That combination — engaging visuals, concise narratives and inexpensive AI production — helps messages travel. “If your goal is to weaken domestic support for the conflict in the U.S., point to economic costs and make it relatable,” Schafer said. “You don’t need a big budget. A creator with AI tools can do it. Propaganda has been democratized.”
Former U.S. official Jamie Rubin, who led the State Department’s Global Engagement Center before its funding was cut in 2024, warns the U.S. has lost institutional capacity to respond. “We had units designed to combat disinformation from Russia, China and Iran. That capability was dismantled,” he said. Rubin argues that effective information campaigns require a clear, compelling rationale, allied coordination and trusted messengers — elements he believes are lacking in the current U.S. approach to the Iran conflict.
Rubin also criticized the centralization of messaging inside the White House. “When every line, rebuttal or response has to be cleared at the top, you lose agility in the information war,” he said.
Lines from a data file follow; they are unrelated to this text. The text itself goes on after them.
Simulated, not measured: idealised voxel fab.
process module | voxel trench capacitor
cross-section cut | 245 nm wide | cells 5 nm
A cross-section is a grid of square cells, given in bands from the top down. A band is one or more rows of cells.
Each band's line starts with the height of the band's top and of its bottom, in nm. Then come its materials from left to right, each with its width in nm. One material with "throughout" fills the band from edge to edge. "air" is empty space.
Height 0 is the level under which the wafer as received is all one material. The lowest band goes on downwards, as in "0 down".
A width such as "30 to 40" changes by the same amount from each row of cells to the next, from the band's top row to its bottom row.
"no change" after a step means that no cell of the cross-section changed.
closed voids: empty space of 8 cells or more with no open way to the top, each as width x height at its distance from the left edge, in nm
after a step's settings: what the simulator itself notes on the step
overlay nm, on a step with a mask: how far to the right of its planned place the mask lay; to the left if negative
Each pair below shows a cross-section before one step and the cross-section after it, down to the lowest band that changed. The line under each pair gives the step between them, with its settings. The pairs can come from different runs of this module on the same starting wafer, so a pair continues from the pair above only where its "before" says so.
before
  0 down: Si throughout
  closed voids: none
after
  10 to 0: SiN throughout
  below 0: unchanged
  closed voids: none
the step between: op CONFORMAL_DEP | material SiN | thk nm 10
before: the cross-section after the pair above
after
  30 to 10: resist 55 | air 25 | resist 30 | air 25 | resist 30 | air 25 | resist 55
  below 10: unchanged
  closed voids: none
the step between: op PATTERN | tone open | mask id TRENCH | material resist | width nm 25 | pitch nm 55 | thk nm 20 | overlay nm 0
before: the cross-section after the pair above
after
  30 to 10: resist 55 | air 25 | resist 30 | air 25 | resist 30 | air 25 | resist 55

Washington did attempt early public-facing media — short videos mixing real footage with pop-culture clips drew hundreds of millions of views but were criticized as “gamifying” the conflict and were discontinued. Since then, official output has been sporadic and often more polemical than persuasive. The White House dismissed criticism of Iran’s propaganda success, saying U.S. military actions have severely degraded Iran’s capabilities and criticizing media coverage of Tehran’s posts.
Analysts note that effective propaganda rarely depends on factual accuracy. Allegations or insinuations — for example tying the conflict to other scandals or conspiracies — can take hold simply because they are repeated and feel plausible to some viewers.
The result is a crowded, fast-moving media environment where short, emotional pieces often outperform sober diplomatic messaging. For now, Iran’s approach — low-cost, high-shareability content amplified by AI and niche creators — appears to be winning attention. Observers say the larger question is whether that attention will translate into lasting shifts in public opinion or policy, and how the United States and its partners will rebuild the tools to compete in this evolving information space.